FEBRUARY 26, 1960
ATLANTA—As the days go by and we approach the time for the summit meeting in Paris, it seems to me to be more and more important that the Western Allies come to an agreement among themselves as to their stand—first of all on Berlin.
What are we willing to bargain with? What is impossible to bargain on? Where does the Western alliance stand together and say this is as far as we concede and no farther?
It seems to me there is no question that there must be protection for the freedom of access routes to the isolated city of West Berlin. I think that it is perhaps our first concern to make it clear to Premier Nikita Khrushchev that there is a point beyond which we will not go.
And the United States has to take the lead because it will take money to implement any such statements—in order to be convincing—and that money will have to come from the U.S. The other nations will do what they need to do as well as they can, but they will not be able to make the money available, and the U.S. will have to provide not only its share but the shares of most of the Western Allies.
This may be a disagreeable prospect for the U.S. to face, but we might just as well face it. Sometimes I think that even the government cannot believe some of its tranquilizing statements as to the security of the status quo.
I think it is sensible to face the fact that there is no such security and the summit meeting will amount to nothing unless there is unity among the Western powers and we in the U.S. are willing to back our words with force.
I have just gotten word that the Newark, N. J., chapter of the American Association for the United Nations has embarked on a letter-writing campaign around the world. Its members are writing to members of the World Federation of United Nations Associations in a number of countries. The chairman of this Newark project has chosen to write to a Russian scientist. Others are writing to members of the Ceylon, Ghana, Japan, Burma, France and El Salvador chapters.
They aim to increase their correspondence as the weeks go by and thereby increase understanding in their community about other countries of the world, while simultaneously increasing understanding of the U.S. in these countries.
To me this is a most useful project, and it utilizes President Eisenhower's "People to People" approach. "Letters Abroad," still another project, encourages much the same kind of contact. But members of the AAUN, writing to their counterparts in other parts of the world, enjoy a slight advantage. They can take it for granted that they have a mutual interest in peace with their correspondents, which gives them a real reason for writing to one another.

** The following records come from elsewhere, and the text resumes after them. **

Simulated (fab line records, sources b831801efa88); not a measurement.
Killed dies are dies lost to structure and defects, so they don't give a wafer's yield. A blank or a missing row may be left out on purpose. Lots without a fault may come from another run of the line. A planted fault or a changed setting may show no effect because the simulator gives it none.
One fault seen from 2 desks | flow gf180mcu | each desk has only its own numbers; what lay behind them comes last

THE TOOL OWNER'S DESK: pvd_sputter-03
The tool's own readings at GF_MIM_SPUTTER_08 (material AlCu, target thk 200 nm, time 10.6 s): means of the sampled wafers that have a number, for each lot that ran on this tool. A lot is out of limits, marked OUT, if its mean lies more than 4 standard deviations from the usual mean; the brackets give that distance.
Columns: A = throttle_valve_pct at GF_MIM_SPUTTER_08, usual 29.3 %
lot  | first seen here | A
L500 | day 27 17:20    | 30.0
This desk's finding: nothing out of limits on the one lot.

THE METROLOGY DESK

I have read with considerable interest about the stamp to be issued on May 18 in honor of Thomas Jefferson. However, according to my informant, a Jefferson quotation on the stamp leaves out certain words that seem essential to what Jefferson really said.
My correspondent, an old printer, tells me that the stamp, which will be known as a "credo" stamp, could easily carry the full quotation. And since the quotation really expresses one of Jefferson's beliefs I should think the full quotation would be printed. The quotation reads:
"I have sworn, upon the altar of God, eternal hostility against every form of tyranny over the mind of man."